Open House - May 2000
VC's column
Who owns the University?
The dot.com frenzy is now abating, but at its height I half expected to be approached by a venture capitalist or a media company with an offer to buy the OU. Of course, the OU is not for sale. Meanwhile, colleagues in the Business School have done the interesting hypothetical exercise of trying to estimate the OU's value if it were on the market. In today's world not the least of the University's assets is that it is a community with nearly 100,000 members online.
Issues of ownership and value are now topical for all universities. Harvard University, for example, is worried that some of its high profile academics are making private arrangements to do video lectures for one or other of the new for-profit US universities. Harvard is trying to develop a policy on its faculty's external teaching activities. Other well-known universities are making deals with media companies to create well-funded teaching consortia.
We must follow these developments closely. The OU developed a policy on the ownership of the copyright in course materials thirty years ago and it seems to have stood the test of time. Our arrangements for distributing, within the University, the profits from the sale of course materials and rights appear to be well accepted. Institutions that have never had to face these issues before can find them divisive.
What must worry us greatly is any trend, following the example of Harvard, for universities to place restrictions on the freedom of their academic staff to do some teaching for other bodies. The OU depends critically on its 8,000 associate lecturers, many of whom have full-time appointments in other universities and colleges. From time to time there are rumours that a particular institution is threatening to prohibit its staff from working for the OU but so far these threats have never been carried through. I imagine this is for reasons of principle, pragmatism and pride. First, restricting an academic's right to teach is a serious infringement of intellectual freedom. Second, since few universities can match the training that the OU offers its associate lecturers, other institutions derive direct benefit from their staff's involvement with the OU, especially now that distance learning is on everyone's agenda. Third, I find that the national academic community feels genuine pride in the success
of the OU as a collective achievement of UK higher education. This perception of the OU as a kind of supra-university owned by everyone is an asset that we must not squander.

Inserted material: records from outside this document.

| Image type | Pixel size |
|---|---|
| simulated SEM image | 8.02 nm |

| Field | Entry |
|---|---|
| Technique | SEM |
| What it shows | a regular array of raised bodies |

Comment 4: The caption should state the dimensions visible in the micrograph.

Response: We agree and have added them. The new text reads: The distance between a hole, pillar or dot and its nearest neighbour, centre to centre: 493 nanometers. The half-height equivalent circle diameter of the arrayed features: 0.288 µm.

The growth of interest in distance learning threatens the OU with increasing competition but this threat is more than offset by the enhanced opportunities we face. Our unrivalled range of courseware and intellectual property attracts the interest of partners overseas and, more recently, of large employers who would like to reversion courses for use within their organisations. We must ensure that our policies for distributing the income that flows from these activities continue to attract the widespread support of the OU community.